Napster Seeking Help from Congress

  • Recording Industry Association of America sent Napster a list of 135,000 songs.

 

II.                  E-Commerce Patents

E-commerce patents protect a way of doing business on-line.

  • Business method patents are a type of e-commerce patent.
  • There has been a tremendous growth in the filing of e-commerce patents.
  • 1995 – 105 e-commerce patents issued.
  • 2001 – tens of thousands of e-commerce patents issued.
  • com secure protection on “name your price business model”.
  • com – holds a basic patent on selling music through digital downloads.

There’s been a backlash by the on-line community to IP protection for on-line methods of doing business.

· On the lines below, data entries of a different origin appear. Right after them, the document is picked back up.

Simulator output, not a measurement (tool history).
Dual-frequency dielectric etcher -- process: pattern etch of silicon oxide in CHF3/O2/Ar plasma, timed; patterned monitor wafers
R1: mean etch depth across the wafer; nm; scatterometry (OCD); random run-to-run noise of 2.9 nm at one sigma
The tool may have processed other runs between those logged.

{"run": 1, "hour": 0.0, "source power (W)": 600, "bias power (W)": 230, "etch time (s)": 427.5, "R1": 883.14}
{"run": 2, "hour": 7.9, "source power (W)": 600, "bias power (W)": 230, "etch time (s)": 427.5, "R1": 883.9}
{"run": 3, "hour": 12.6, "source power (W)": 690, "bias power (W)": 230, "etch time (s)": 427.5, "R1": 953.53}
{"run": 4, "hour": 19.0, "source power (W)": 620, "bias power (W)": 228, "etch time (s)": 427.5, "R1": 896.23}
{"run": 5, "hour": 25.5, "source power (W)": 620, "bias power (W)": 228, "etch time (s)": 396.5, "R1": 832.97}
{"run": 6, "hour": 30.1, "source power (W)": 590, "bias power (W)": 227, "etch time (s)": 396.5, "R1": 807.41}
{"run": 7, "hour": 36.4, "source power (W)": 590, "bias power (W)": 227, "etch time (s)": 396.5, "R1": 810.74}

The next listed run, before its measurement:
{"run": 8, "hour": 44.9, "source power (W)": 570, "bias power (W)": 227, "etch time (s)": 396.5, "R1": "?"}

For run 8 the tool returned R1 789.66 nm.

What is the purpose of a patent?

  • Article I, Section 8 – “Promote the progress of science and useful arts by securing for limited times to authors and inventors the inclusive right to the respective writings and discoveries.”

Incentive for Creation and Disclosure

  • Encourages dissemination of information and commercialization.
  • Allow the Patentee to exploit his or her intellectual property through licensing.

Requirements for Patenting

  • New
  • Useful
  • Non-obvious
  • Statutory subject matter • Does not protect
    • abstract ideas
    • scientific truths (mathematical expression)
    • laws of nature
    • abstract intellectual concepts

 

III.                State Street Bank v. Signature Financial

 

Invention

  • Computer running on software program.
  • Makes mutual fund asset allocation.

State Street Bank decision made the public aware of business method patents.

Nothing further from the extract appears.